By PTI
JAMMU: Exactly 31 years ago, M L Dhar was forced to leave his home in Kashmir along with lakhs of other Kashmiri Pandits.
He is 92 now and waiting at a migrant camp on the outskirts of Jammu city for his return to the valley.
Dhar said he is disheartened that even after the abrogation of Article 370, the government “failed” to take steps for the return and rehabilitation of displaced Kashmir Pandits at one place of settlement in Kashmir.
This, he said, seems to have dashed his hopes to “relive and die” in Kashmir.
Thousands of Kashmiri Pandit families are putting up at the camp near here, after their mass migration from the valley following the outbreak of militancy in early 1990 which forced them out of their homeland.
“I thought my prayers to return to Kashmir to settle at one place along with the community have been heard as the Article 370 was done away with. I hope that the government will take measures to announce a return policy. But nothing has been done by them”, Dhar told PTI.
Dhar, who used to live in South Kashmir’s Kulgam district, said, “My last hope has been dashed. The statement of the Lieutenant Governor that those few thousand youths who have and will be given jobs under the PM package has been projected as returning instead of leaving a future of 7 lakh KPs”.

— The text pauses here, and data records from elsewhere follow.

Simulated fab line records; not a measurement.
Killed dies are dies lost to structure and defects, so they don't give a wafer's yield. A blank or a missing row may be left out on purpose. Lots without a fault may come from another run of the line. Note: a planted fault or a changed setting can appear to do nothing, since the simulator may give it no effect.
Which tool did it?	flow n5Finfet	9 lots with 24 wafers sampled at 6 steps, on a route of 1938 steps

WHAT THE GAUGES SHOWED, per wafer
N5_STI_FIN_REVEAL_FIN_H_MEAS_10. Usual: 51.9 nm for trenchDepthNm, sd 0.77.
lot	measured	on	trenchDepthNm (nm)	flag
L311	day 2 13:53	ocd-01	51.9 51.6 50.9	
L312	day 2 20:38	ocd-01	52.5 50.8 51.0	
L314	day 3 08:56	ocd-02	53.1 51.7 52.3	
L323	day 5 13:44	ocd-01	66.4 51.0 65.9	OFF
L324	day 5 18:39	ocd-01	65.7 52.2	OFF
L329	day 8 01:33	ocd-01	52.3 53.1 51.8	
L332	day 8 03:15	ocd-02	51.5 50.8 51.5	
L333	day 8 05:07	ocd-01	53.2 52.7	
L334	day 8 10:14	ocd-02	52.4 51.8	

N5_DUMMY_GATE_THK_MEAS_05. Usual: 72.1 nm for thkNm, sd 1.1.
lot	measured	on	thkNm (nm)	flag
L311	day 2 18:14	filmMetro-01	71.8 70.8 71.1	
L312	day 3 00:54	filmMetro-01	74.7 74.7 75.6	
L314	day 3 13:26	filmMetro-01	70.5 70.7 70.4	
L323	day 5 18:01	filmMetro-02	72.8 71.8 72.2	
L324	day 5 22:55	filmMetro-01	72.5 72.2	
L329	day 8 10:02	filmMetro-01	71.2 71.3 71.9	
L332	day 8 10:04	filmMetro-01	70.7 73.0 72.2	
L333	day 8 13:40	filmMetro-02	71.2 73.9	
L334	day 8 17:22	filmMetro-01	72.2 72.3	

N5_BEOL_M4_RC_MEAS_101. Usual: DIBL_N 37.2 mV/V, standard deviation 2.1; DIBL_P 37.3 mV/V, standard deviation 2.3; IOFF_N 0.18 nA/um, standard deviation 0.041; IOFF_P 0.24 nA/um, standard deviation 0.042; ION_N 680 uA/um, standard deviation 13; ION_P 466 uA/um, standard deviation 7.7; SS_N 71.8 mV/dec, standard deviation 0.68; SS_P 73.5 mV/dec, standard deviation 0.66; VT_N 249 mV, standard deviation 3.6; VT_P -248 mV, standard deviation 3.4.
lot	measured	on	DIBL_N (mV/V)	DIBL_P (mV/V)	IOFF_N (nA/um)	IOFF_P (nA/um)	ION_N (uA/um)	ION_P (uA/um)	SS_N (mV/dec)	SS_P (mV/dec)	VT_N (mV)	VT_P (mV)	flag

Sitting in his one-room set at the biggest Kashmiri migrant camp at Jagti on the outskirts of Jammu city, Dhar and his wife Rani say they have been living as “refugees in our own country” for three decades but “nothing” is being done for their return and rehabilitation.
“We don’t have any demand other than taking us back to our home and giving us a secured and safe environment to relive and die there. We are not demanding a multi-crore package. We demand our right to relive and die in our homeland”, the couple said.
The displaced community members observe January 19 as ‘holocaust day’.